Sarenas said, “We plan to acquire and preserve [Pelayo’s property] as a wilderness forever… We can’t just complain to the government or wage campaigns on Facebook. Ownership of the habitat is a way of protecting it and the birds.”

Sarenas described this part of the Candaba Swamp as an internationally important wetland.

Funding conservation

“We are amenable to being part of a group that will fund conservation,” said Rodrigo Franco, MPTC president and chief executive officer, although he said the price of the purchase has not yet been discussed.

“We need to craft a business model for the place,” Franco said. “One thing we can assure [conservationists] is that [the MPTC and Manila North Tollways Corp.] are willing to be the cornerstones of the group.”

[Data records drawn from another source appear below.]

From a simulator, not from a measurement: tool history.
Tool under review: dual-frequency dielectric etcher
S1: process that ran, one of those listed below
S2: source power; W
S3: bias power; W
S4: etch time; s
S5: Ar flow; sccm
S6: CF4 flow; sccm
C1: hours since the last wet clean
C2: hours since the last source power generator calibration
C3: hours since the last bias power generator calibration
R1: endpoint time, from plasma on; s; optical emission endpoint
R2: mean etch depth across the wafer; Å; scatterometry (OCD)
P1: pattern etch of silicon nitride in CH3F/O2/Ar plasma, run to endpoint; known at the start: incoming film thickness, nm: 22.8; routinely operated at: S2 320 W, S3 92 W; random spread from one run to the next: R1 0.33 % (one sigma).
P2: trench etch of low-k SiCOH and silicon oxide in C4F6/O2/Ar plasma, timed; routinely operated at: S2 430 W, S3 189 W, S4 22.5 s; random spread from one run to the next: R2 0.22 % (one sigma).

In January 2013, 5,475 waterfowls of 31 resident and globe-trotting species were recorded in two sites here for the Asian Waterbird Census by the Department of Environment and Natural Resources and the Wild Bird Club of the Philippines (WBCP).

The 2013 figure was less than the 12,600 birds tallied in 2012, and the 8,600 birds counted in 2011, according to records.

Alain Pascua photographed a dusky warbler at the Doña Simang site in Barangay Vizal San Pablo. Mike Lu, president of WBCP, said this was the second sighting of this species in the Philippines.

The common shelduck was first seen in Candaba this season, Lu said.

The 2013 census identified 14 migratory species including little egrets, intermediate egrets, great egrets, gray heron, common teal, northern shoveler, tufted duck, common kingfishers, common sandpiper, wood sandpiper, northern pintail, garganey, whiskered tern and the eagle-like eastern marsh harrier.